The history of California plants and landscapes is a study in the availability of water. Long ago it was discovered that almost all trees, shrubs, groundcovers, perennials and vines would thrive in our Mediterranean climate if sufficient water were available.
Mild winters and dry summers are the norm here in Northern California, and the evolution of plant usage has seen much diversity with the introduction of plant material that requires more water than is naturally available.
Our previous blog (November 5, 2019) discusses native plants that are able to survive on only winter rainfall. But over the years, thirstier plants and trees have been introduced to where they are now dominating today’s ornamental gardens and landscapes. Where did they come from?
The Franciscan missionaries experimented in the South with seeds from abroad, and the seeds that grew into plants and survived in our climate were planted in the gardens of the missions. From there they began to spread to homes and farms in early California days.
Water from streams was the impetus for thirstier eastern lawns and plants. With the advent of early irrigation systems, and of the drip irrigation systems in the late twentieth century, these lush East Coast lawns and plantings began spreading to gardens throughout California.
As available water supplies increased with the State Water Project, the Central Valley Project, and The Colorado River Project, irrigation became widely available. Farming thrived as the production of fruits and vegetables grew astronomically. Thirsty exotic plant material appeared in nurseries as the demand for these lush ornamentals grew, as did the nursery business. Drought-tolerant plants became less available and landscape architects, recognizing this new trend, began designing gardens with more lush plants that needed more water. So the history of California plants and landscapes has been evolving.

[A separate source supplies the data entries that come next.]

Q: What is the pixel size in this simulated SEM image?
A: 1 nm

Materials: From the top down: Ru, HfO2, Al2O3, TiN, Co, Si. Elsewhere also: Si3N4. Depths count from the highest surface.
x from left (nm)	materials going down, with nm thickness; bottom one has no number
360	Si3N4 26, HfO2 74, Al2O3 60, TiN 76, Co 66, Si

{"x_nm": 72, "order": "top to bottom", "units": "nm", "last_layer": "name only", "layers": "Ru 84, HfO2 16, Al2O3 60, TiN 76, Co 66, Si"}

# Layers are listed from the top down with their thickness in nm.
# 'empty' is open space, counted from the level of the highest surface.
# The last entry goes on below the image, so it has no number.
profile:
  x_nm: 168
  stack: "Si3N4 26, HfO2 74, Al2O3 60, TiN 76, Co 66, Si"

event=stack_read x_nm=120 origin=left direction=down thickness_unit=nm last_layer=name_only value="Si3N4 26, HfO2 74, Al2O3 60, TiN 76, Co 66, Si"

Now just because irrigation technology evolved so that water could be supplied to plant material, supplementing natural rainfall does not obviate the necessity that water be available. In the drought years of 1976-1977, and the drought years of the early 2000’s, water was so scarce that we had mandatory rationing. Homeowners were prohibited from watering their lawns, showering was limited, and water use in general was severely restricted and monitored. Hundreds of thousands of people in the Bay Area lost their lawns and most of their gardens, at a cost of millions of gardens.
We have seen growing trend in recent years of replacing thirsty gardens with more water conserving landscapes. Whereas large sweeping lawns dominated the front yards of almost all neighborhoods, they have been gradually replaced with plantings, both drought-tolerant and non-natives. After all, the plant that requires more than any other – by far- is grass.
Details Landscape Art has been designing and installing gardens throughout Sonoma, Marin and Napa Counties for almost thirty years, and we have seen the variation of water availability during that period. And even though rainfalls in recent years have somewhat mitigated the water shortfall crisis, we are still always conscious of the fickleness of nature and the randomness of rainfall from year to year. We are prepared to carry the history of California plants and landscapes into the future.